The president is piecing together a revised peace accord after his original plan was voted down in a referendum.

There was little hope left in October of bringing Colombia’s 52 year-old conflict with the Revolutionary Armed Forces of Colombia (FARC) to an end, when voters narrowly rejected a proposed peace plan in a referendum. Fears swelled that violence would break out again.

President Juan Manuel Santos, however, was undeterred and set about piecing together a revised peace deal.

Six weeks on, gloom and uncertainty have made way for cautious optimism.

Outreach

A commitment by both sides to uphold a ceasefire, initially seen as little more than a sticking plaster, required follow-up steps and a Plan B.

Responsibility was also placed on the shoulders of the “no” side. Buoyed by the award of a Nobel Peace Prize and support from the international community, Santos gave opponents of the peace plan an October 20 deadline to submit their own ideas, including from his most formidable detractor, former president Álvaro Uribe.

Santos and Uribe haven’t been on speaking terms since the former, then a defense minister, resigned from Uribe’s government to run against him in 2009.

Santos also relaunched long-stalled peace talks with Colombia’s second largest guerrilla group, the National Liberation Army (ELN).

With less than 40 percent of the electorate having participated in the referendum, Santos’ goal was to find a basis that would take into account a more disparate array of views and voices.

500 counterproposals were submitted, which were divided into 57 thematic sections and scrutinized by the government and the FARC.

Lingering doubts

The outcome — a tweaked, but not a reshaped peace accord — calls for the FARC to hand over its assets, which will go to compensating victims of the war.

Many who voted “no” in October felt the original text set a precedent for impunity.

Fears remain that the FARC’s reentry into the political sphere will result in the emergence of popular mass movement of the kind that brought Fidel Castro and Hugo Chávez to power in Cuba and Venezuela, respectively.

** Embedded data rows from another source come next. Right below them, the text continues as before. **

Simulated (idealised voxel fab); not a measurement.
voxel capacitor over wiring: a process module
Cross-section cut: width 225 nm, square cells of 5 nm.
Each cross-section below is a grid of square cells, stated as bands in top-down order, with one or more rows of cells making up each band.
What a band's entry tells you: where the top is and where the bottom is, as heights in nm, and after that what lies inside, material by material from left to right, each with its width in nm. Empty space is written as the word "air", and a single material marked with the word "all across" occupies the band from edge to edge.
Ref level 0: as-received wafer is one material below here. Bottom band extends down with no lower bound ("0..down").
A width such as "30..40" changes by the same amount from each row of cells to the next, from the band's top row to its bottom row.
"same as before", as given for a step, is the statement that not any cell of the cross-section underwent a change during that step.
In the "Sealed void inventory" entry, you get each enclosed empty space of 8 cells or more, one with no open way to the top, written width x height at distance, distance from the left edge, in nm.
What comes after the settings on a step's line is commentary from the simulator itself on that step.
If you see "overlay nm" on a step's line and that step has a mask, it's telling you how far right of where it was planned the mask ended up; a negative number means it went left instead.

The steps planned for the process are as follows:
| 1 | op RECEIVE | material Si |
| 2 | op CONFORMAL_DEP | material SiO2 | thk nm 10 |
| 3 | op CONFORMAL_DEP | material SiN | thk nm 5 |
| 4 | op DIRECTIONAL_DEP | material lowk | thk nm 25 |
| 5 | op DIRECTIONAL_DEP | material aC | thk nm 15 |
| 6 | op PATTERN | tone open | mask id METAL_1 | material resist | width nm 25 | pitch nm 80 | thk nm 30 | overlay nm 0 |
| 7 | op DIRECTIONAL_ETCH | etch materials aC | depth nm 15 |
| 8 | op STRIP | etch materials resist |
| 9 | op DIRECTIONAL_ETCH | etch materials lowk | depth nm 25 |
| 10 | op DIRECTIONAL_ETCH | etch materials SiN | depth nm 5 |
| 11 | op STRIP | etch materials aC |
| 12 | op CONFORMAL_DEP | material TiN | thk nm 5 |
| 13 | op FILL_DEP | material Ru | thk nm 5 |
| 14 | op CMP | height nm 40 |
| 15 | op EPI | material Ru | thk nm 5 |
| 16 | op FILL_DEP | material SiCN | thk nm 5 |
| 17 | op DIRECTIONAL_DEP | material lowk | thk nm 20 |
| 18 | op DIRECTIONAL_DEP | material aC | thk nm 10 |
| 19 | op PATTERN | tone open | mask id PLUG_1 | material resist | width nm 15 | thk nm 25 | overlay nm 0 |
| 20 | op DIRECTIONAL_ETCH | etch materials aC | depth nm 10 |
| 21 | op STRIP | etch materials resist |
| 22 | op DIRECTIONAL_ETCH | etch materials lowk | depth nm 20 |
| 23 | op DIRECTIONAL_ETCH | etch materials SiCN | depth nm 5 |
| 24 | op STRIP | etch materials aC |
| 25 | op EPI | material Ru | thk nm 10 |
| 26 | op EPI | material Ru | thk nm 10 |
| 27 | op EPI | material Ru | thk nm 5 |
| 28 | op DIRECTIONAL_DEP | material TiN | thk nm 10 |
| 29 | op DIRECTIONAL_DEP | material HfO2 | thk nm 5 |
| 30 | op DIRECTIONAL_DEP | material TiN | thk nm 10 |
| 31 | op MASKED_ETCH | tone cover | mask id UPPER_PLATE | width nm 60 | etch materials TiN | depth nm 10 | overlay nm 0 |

Such fears seem overblown when the last the time FARC participated in elections, it received only 5 percent support in the presidential contest and won 23 seats in Congress, a dozen or so mayoralties and a couple hundred local council seats.

Uribe remains skeptical, arguing that “cosmetic changes will not suffice” if a just peace is to be reached with what he calls “terrorists and narco-traffickers.”

It remains to be seen what mechanism Santos will use to legitimize a still fragile new peace deal. Having been rebuked by voters last time, Congress may provide a more amenable pathway.

The president must tread carefully. He needs to bring about a broad consensus in favor of the terms of a lasting peace, one that will be a victory for him as well as ordinary Colombians.